Sometimes it's nice to rest your keppy on a chair.
In my lifetime, I've done many exercise-related things to stay fit. Schlepping weights up and down. Schlepping myself up and down, round and round, here and there. Schlepping is the operative word. Let's face it, nice people. Fitness involves schlepping, am I right? If I'm not, please keep it to yourself. You know how fragile I am. I just want everyone to love me all the time. That's all. But back to all that schlepping. At a certain point, a rapidly aging goddess such as myself says, "Enough already with the schlepping." Yes, at a certain point, it's time to own up to one's limitations and say, "Namastay in this comfy chair." But then, sitting is supposed to be bad for you. Quelle dilemma! You just can't win. What to do? I'll tell you what to do.
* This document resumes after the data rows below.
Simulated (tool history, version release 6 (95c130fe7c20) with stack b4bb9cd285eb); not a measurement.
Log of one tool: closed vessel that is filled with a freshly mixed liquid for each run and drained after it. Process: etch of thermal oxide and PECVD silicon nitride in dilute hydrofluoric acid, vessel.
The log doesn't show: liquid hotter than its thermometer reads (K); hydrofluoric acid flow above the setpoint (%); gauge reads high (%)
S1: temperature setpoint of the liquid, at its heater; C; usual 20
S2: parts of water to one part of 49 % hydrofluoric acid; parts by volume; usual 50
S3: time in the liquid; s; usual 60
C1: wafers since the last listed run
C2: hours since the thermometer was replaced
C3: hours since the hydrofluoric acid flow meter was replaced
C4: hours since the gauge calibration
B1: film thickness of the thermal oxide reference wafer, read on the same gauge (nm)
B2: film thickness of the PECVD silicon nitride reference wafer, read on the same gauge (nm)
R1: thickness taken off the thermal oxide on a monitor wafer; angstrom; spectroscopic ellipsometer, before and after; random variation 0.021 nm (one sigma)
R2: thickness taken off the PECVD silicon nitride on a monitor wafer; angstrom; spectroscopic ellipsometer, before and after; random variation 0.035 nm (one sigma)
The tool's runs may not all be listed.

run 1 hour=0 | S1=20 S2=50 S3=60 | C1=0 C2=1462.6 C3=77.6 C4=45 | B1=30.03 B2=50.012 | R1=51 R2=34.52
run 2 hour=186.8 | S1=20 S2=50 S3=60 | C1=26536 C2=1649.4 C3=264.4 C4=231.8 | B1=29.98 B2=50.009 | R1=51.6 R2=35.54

The solution arrived yesterday courtesy of one of my students, a delightful lighting wiz named Jane. Without warning, Jane ordered us to participate in Chair Yoga. "I teach it, you know," she said. No one knew. But we know now. Cue the music. Justin Timberlake, "Can’t Stop The Feeling!” And there we were, the six of us, following Jane as she took us through yoga-style sweeping salutations and stretches, and we never had to budge off our bottoms. It was way too much fun. And once again, I learned something wonderful from one of my Laughing At Lifers. Am I a lucky SJG, or what?